I never really took the time to put together a post-GenCon update. The real summary is that GenCon was so big and busy that I barely had time to do anything except demo New Bedford for 3 days straight! Note to self: Don’t agree to to demos first thing in the morning. Friday was a long day that started with a flight, and ended with Designer-Publisher Speed dating. This was a fantastic learning experience for me, and I’m hoping to be able to share some more news about that soon. I had no mental energy for Unpub on Friday evening, but I was able to play a few games Saturday night, including a few of my own with mixed results. All-in-all, I understand now why Origins is the convention to hang out and game with people while GenCon is the convention to work. There were people I didn’t see all weekend. Origins will almost certainly be on my schedule for 2016, but GenCon will more likely be a pass.
Speaking of 2016 conventions, UNPUB 6 tickets went on sale last week. I reserved a table for the full weekend. However, I’ll be splitting the table, at least part of the time, with good friend and fellow designer Dan Cassar (Cavemen: the Quest for Fire, Arboretum). Details and game selection to be determined at a later date.

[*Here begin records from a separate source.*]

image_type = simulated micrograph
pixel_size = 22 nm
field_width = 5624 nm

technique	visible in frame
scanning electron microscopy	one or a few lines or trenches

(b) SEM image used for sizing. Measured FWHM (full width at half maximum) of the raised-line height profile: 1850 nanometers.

Last week, I did an interview with the New Bedford Standard-Times, a historic local newspaper in New Bedford, Mass, about the success and design of New Bedford. You can read it on the SouthCoastToday.com.
Finally, I added a game page for Nantucket. During the New Bedford campaign, a second game, Nantucket was added as an add-on. This was a bit of a surprise, to me because it was initially intended to be just a bonus promo item, but the success of New Bedford made it feasible as a standalone game in the DHMG Rabbit line. I haven’t talked much about Nantucket because I always considered it more of a side project, almost a “fan game”, if it were possible to make a fan game of my own game. The entire game fits on four cards, which would be very easy to hand out as a promo, with the player providing the needed coins.
But this was not a hastily-assembled last-minute money grab. Quite the opposite. I originally talked about Nantucket at the end of 2013, inspired by Adam McIver and Tasty Minstrel Games’ Coin Age. There is over a year and a half of development that has gone into making Nantucket a fun, portable, and independent game. Many of the familiar elements from New Bedford remain: worker placement, modular buildings that add actions, bonus buildings that earn points, and, of course, sending your ships whaling. But while many of New Bedford‘s choices revolve around how to use your limited time, Nantucket‘s choices are about how you make your money work, quite literally.
While Nantucket was originally conceived as a lighthearted take, I had a lot of fun making it into a game full of tense decisions that carries the spirit of New Bedford, and I hope you all enjoy it as much as I do.